This is not intended as a complete manual. It's more like an incomplete FAQ and reference document.
To learn the basics of the LFS modeller, please watch the mods tutorial videos.
You can load background images to help with modelling.
You can set colours to be adjustable, when a user enters the garage screen and clicks "New colours".
This is done by giving some of the mappings a special name. Each mapping has a colour, but sometimes you want several mappings to have the same colour. For example the top and side mappings of a car. You can define a "Main" colour and "Copied" colours. So for example you could set top mapping to be a Main colour, then assign the side, front and rear mappings to be Copied colours of the top. Main colours are identified by the letter M followed by a number, while copied colours are identified by the letter C followed by the same number.
Taking the example above, you could name your mappings (colours) like this:
M1_top C1_side C1_front C1_rear
As soon as you set the names this way, you will notice the C1 colours aren't adjustable in the modeller. You can adjust the M1 colour and all the C1 colours will take the same value. Also this colour is now adjustable by the user, in the settings block. You can see that in the vehicle editor in the Colours section.
You can allow more than one customisable colour group, as seen on some of the LFS cars. This is done by creating M2 / C2 colours, up to a maximum of 4 customisable colours.
Note 1: You can use copied colours without them being adjustable by users. Use higher values than 4. E.g. M5_original and C5_copy.
Note 2: Customisable colours are also available for subobjects. To use this feature, select the subobject and switch on "use custom colours"
Advanced: You can also create a darker copy of the main colour, by using the prefix 'D' for dark or 'E' for extra dark. This can be useful to fake reduced ambient lighting if you are adding surfaces in a place where there should be less light. For example:
M1_main - the user can set this colour C1_copy - direct copy of M1_main D1_dark - darker copy of M1_main E1_extra - extra dark copy of M1_main
Light colours: headlights, indicators, etc.
All light mappings have a name with prefix "l_"
The cutouts for all light mappings must share a single texture page.

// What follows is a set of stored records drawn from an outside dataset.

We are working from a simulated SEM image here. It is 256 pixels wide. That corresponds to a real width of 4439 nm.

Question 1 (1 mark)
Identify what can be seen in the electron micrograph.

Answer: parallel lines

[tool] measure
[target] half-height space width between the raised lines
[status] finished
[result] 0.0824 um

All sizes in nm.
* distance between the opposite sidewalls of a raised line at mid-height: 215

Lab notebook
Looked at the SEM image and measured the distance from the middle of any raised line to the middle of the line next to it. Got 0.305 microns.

The special names for light mappings are:
l_brk - brake (main mapping of brake light) l_sbrk - side brake (e.g. side of a curved brake light) l_tbrk - top brake (e.g. top of a curved brake light) l_cbrk - centre brake (e.g. brake light in rear window) l_head - headlight (main headlights) l_side - side light (smaller lights near headlights) l_tail - tail light (red rear lights) l_stail - side tail light (e.g. side of a curved tail light) l_ttail - top tail light (e.g. top of a curved tail light) l_rind - rear indicator l_find - front indicator l_rsind - rear side indicator l_fsind - front side indicator l_rfog - rear fog light l_ffog - front fog light l_rev - reversing light
Level of detail (LOD) and Shadow / Physics / Collision meshes
When you first start work on a mod, you can test it in LFS with only a single level of detail. That is the main graphical LOD, known as LOD1. But your mod cannot be uploaded to the website like that. It needs at least a physics or collision mesh, and finished mods should usually have a shadow mesh too.
There are two possible LOD choices for a mod you upload to the website.
Work in progress / test mod - 2 levels of detail
LOD1: The main graphical LOD
LOD2: The low resolution physics / collision mesh
In this case, the collision mesh doubles as the shadow casting mesh. For most models this approximation is too crude, because the collision mesh is very limited in the number of points and triangles. But it's fine for early testing.
Completed mods usually have 3 levels of detail
LOD1: The main graphical LOD
LOD2: The shadow and distance view mesh
LOD3: The low resolution physics / collision mesh
In this case, LOD2 is drawn when the mod is in the middle distance. This saves the graphics card doing a lot of work drawing detail that you can't see and helps with frame rate. This LOD should be a good representation of the shape of your mod, so it looks good in the distance, and casts a good looking shadow. LOD3 is only used as a visual representation when the mod is very far away. Its main purpose is for collisions with other vehicles or when your mod hits a wall or rolls over.
How to add an automatically created physics / collision mesh
The automatically created collision mesh is created based on the size of the existing LOD1 (high detail) mesh. This should provide basic collision physics but you will probably want to improve the shape to make it a better match for your vehicle.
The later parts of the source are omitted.